Sudanese Mothers Risk Lives to Flee Hunger and Conflict for Egypt

WFP
سيدة سودانية وصلت لمصر
Sudanese people cross into Egypt at Qustol - the country has received 88,000 refugees so far. Photo: WFP/Mirna Noaman

Aiesha, a mother of five children, is one of 88,000 Sudanese refugees who, according to the Government, have made it to Egypt after conflict broke out in their country on 15 April.

She and her family took a perilous four-day journey from Khartoum to the border in the back of a refrigerated truck - an extreme measure they were forced to take because of the cost of travelling via safer means was too high.

In daytime temperatures of up to 45° Celsius, with virtually no ventilation, the family got by on what little food Aeisha had managed to bring.

"The children suffered tremendously from the heat and the tight space, but we had no choice, we had to run for our lives and this is the only transport we could afford," says Aiesha, a week after making it safely to Aswan.

Sudanese refugees in Egpyt
WFP team on the ground at the border town of Qustol hands out ready-to-eat packages to the new arrivals from Sudan. Photo: WFP/Elsayed Mohamed

Since the beginning of the influx six weeks ago, the World Food Programme (WFP) has been greeting new arrivals at two border locations with packages of essential nutritional food items, with enough rations for more than 90,000 people.

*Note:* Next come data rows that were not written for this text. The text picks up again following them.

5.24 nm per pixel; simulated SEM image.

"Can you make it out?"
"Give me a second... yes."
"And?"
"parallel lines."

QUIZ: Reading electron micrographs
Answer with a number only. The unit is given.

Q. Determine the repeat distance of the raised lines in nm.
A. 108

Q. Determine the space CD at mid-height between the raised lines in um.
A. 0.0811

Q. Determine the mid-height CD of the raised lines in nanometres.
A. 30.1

At the border entry points of Argeen and Qustol, buses line up on the Sudanese side waiting for the paperwork of hundreds of passengers to be processed. This can take up to two days, forcing families to spend the night on the border with minimal food and water before being allowed to cross.

People who make it to Egypt tend to arrive with almost no resources and without knowing where to head next.